What I will describe as 'conventional wisdom', using the term in its most pejorative way, is still being applied -- and widely applied -- to an economic and political crisis that is in the process of devouring us. Its ingredients are as follows:
The wisdom is: we must stick together. That means the states that are in the eurozone. They have stuck together, tightly, through an increasingly long chronology of failed measures and have been failed by these.
But we must go on sticking together with the new development. This is the collective compact supported by the proposed new international treaty on fiscal union. Lying in wait for this is the virtual inevitability of a referendum on which it is possible that the courts will be invoked to over-rule the Attorney General.
Sticking together will not be enough. The new treaty will rebuild confidence. This will not be enough. Europe's collective resources will come together and tackle excessive debt and the danger of banks collapsing. This will not be enough. Nor will the failure of the world to invest sufficiently in the eurozone. This has all been tackled before, with consistent failure. The new ingredient of the international treaty is expected to bring confidence. It won't.
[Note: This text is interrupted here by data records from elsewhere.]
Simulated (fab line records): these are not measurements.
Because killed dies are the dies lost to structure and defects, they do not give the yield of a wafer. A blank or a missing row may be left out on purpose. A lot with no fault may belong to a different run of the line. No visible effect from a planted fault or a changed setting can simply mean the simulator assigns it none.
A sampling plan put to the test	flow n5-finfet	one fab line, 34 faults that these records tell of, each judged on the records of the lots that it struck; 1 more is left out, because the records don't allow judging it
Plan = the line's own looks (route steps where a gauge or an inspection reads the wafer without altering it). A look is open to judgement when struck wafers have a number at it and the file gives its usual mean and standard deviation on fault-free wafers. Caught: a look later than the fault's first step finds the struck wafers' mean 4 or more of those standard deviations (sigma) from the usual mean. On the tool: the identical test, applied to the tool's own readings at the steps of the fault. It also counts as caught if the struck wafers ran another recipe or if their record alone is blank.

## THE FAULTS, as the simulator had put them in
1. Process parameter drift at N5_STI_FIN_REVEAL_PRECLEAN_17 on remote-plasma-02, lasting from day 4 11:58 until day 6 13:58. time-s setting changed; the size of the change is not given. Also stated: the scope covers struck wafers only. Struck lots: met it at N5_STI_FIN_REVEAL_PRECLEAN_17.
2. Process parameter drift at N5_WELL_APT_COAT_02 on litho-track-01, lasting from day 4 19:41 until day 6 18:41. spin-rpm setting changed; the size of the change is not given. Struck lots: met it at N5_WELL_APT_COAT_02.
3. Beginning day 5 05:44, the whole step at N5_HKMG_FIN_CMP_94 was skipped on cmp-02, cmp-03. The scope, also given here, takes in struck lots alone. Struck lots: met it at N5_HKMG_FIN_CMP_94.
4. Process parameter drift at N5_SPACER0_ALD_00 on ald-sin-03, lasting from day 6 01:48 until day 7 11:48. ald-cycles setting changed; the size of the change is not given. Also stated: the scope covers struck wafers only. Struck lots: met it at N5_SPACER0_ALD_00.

Nor will this confidence bring vision; an ability to imagine once again the spirit of democracy and international co-operation out of which the EU was born. Over decades, that democracy has been systematically stripped away. The EU is now ruled by a junta of self-appointed key figures who depend on insufficient funding coming from the European Central Bank -- most of it going into the failing European banking system -- or the IMF, which is not giving enough for Europe's needs, quite rightly seeing the needs of others outside the eurozone as more important.
The feebleness of EU democracy can be gauged from the fact that the views of the vast majority of MEPs, represented by the challenge to the international treaty by leaders of the three main groupings in the EU Parliament (thus representing direct democratic intervention over that treaty), have no power at all. They cannot veto what Herman van Rompuy has cooked up. They cannot amend it.
The European Parliament will let down the countries that elected its members and will be forced to stand idly by while some other democratic governance is found to do the job.
That governance is clearly the political leadership of the EU countries, with the exception of Britain. Unfortunately, all those countries have already committed themselves to a treaty that draws us all together into a compact that will doom Ireland to the eventual collapse of its economic structure, followed by the most dire of political consequences in the ensuing chaos.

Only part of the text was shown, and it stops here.